Rimmed and capped steels, however, tend to strain age because they contain greater amounts of nitrogen in solid solution
(typically 6 to 30 ppm).
Control of Flatness
Plain carbon steel sheet is ordinarily sold to two standards of flatness:
· Commercial flatness, which is used where flatness is important but not critical
· The stretcher-level standard of flatness, which is required when little or no forming is to be done and the
product is required to be flat and free from waves or oil can, or when flatness is necessary to ensure
smooth automatic feeding of forming equipment.

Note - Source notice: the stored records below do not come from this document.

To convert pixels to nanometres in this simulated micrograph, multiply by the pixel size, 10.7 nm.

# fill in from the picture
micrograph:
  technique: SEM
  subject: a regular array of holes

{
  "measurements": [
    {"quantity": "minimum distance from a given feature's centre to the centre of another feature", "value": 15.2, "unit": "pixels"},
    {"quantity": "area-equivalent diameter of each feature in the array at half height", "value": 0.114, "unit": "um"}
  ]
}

The permissible variations for the flatness of hot- and cold-rolled sheet have been established by the Technical Committee
of the American Iron and Steel Institute and are given in the AISI Steel Products Manual. Commercial flatness can
usually be produced by roller leveling or by temper rolling and roller leveling, but where very flat sheet is required,
producers may have to resort to stretcher leveling, tension leveling, or other leveling processes.
In temper rolling, the steel is cold reduced, usually by 1
to 2%, which is also effective for removing yield point
elongation and preventing stretcher strains.
In roller leveling, a staggered series of small-diameter rolls alternately flexes the steel back and forth. The rolls are
adjusted so that the greatest deformation occurs at the entrance end of the rolls and less flexing occurs at the exit end.
Stretcher strains can also be eliminated by roller leveling, as long as the deformation is great enough to remove yield
point elongation. Dead-soft annealed sheet cannot be made suitable for production of exposed parts by roller leveling
because the rolls kink the sheet severely, producing leveler breaks. The deformed areas or kinks will not deform further
upon stretching and will appear as braised welts after forming.
Stretcher Leveling. Leveling by stretching cut lengths of the temper-rolled sheet lengthwise between jaws (stretcher
leveling) is a more positive means of producing flatness. Elongation (stretching) during stretcher leveling may vary from
about 1 to 3%, which exceeds the elastic limit of the steel and therefore results in some permanent elongation. The sheet
must be of a killed or a capped steel having nearly uniform properties so that it will spring back uniformly across its full
width and remain flat. It may be necessary to use killed steel having nearly uniform properties so that, after stretching,
strain markings do not develop.
Tension Leveling. Another flattening process that is used for steel sheet is tension leveling, which combines the effects
of stretcher and roller leveling. The sheet is pulled to a stress near its yield point while it is simultaneously flexed over
small rolls; the combined tension and bending produce yielding at the flex points.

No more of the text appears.